Back in the heady days of 2012, my partner and I were newly in love. We had recently returned from a month in Thailand, life was a beach and when we got back we couldn’t believe the horrifying pace of city life. “Forget this,” we thought. “We’re beach people.”
Our budget meant we couldn’t quite afford to live near the ocean – at least not anywhere we liked. But a broader search uncovered a hidden jewel: a mystical inlet with a home that boasted its own private beach. Although we’d never heard of it, this pocket of paradise was close to family, half an hour from both our home towns.
We drove there with stars in our eyes, and after a picturesque walk to the end of the pier, put an offer on a two-bedroom place. We didn’t need to look inside. It had a gumtree that captured our hearts. Everything was rose-tinted and seemed fated in our favour.
The morning after moving day we had a hearty breakfast and headed out for a walk in our new neighbourhood.
One of the two friends who’d come to help us settle in joined us. The other had already been for a run that morning. We bid her adieu and smugly set off.
Although it wasn’t strictly our private beach, we didn’t see another person. It was great to stretch our legs and shake off the stiffness and stress of moving day.
We came across a sweet little rowboat up on the sand. I think it was at this point I asked, casually, if we should turn back. After all, our mates had commitments back in town and a long drive to get there on time.
But our friend wanted to see the pier and suggested we keep going. I’ll always look back on that moment and remember the choice we made. The choice that turned us into bog people.
Before long, the sand became a smidge muddy. What an adventure! I’ve never seen a beach like this before, we said to each other.

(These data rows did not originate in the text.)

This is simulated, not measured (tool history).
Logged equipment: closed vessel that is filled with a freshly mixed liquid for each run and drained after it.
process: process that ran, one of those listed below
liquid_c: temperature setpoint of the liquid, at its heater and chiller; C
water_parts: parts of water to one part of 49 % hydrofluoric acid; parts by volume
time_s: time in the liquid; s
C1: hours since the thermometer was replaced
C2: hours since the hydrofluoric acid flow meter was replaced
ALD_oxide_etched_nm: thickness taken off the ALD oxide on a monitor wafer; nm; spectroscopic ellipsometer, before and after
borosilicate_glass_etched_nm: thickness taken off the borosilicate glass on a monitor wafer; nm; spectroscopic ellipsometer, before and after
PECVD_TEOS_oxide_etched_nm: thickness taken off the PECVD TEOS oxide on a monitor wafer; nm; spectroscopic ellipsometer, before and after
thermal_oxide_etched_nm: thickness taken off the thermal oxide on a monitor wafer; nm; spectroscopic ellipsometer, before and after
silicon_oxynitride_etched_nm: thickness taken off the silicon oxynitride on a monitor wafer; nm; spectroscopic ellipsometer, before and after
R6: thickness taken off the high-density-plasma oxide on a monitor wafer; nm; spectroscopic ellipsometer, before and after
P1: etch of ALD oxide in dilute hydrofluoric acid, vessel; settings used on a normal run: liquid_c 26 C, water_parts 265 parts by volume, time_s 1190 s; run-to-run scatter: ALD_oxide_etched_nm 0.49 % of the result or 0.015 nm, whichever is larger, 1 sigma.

It was then that I started to get that sinking feeling. You know the one, where you realise you’re actually sinking. Knee-deep in farting mud, flashing back to Artax the horse’s traumatic death in The NeverEnding Story.
Being the most abundantly sized in the group, I sank the fastest. I needed some assistance from my lighter contemporaries. We could not stop laughing. Perhaps from hysteria. Or could it be the way my thighs had almost disappeared?
Quicksand had never felt real as a concept until this moment. As my partner and my friend yanked hard under my arms, I managed to wriggle one leg free. I gripped on to the mangroves for leverage.
When I eventually freed myself, we were all sweaty and muddy, still in fits of strange laughter. We realised we’d gone too far. We were surrounded by mud, but it only seemed like 20 metres or so to the next sandbank.
At this point, we also realised our private beach wasn’t so private. Various neighbours were dotted along the inlet, sitting on deckchairs, laughing and pointing at us as we crawled on our hands and knees (it was the only way not to sink down again). Was this some form of hazing? Were we doomed to be bog people for the term of our natural lives?
There was nothing for it but to swim across the inlet, fully clothed. I headed out first carrying one of our dogs, Happy Jesus, who was too freaked out by the whole thing to manage it alone. I held my phone above my head to call our other friend for rescue.
Our other dog, Clem, did several laps back and forth. It was his best day ever.
Eventually I got through to our friend and suggested she bring tarps for us to sit on so her car didn’t transform into the bog of eternal stench.
This dramatic beginning was a perfect prequel to the two years we spent in that marshy seaside town. The one that was in our budget.
Yes, it was the Aldi of beaches. But there were more spoils in the middle aisle than we ever could have imagined.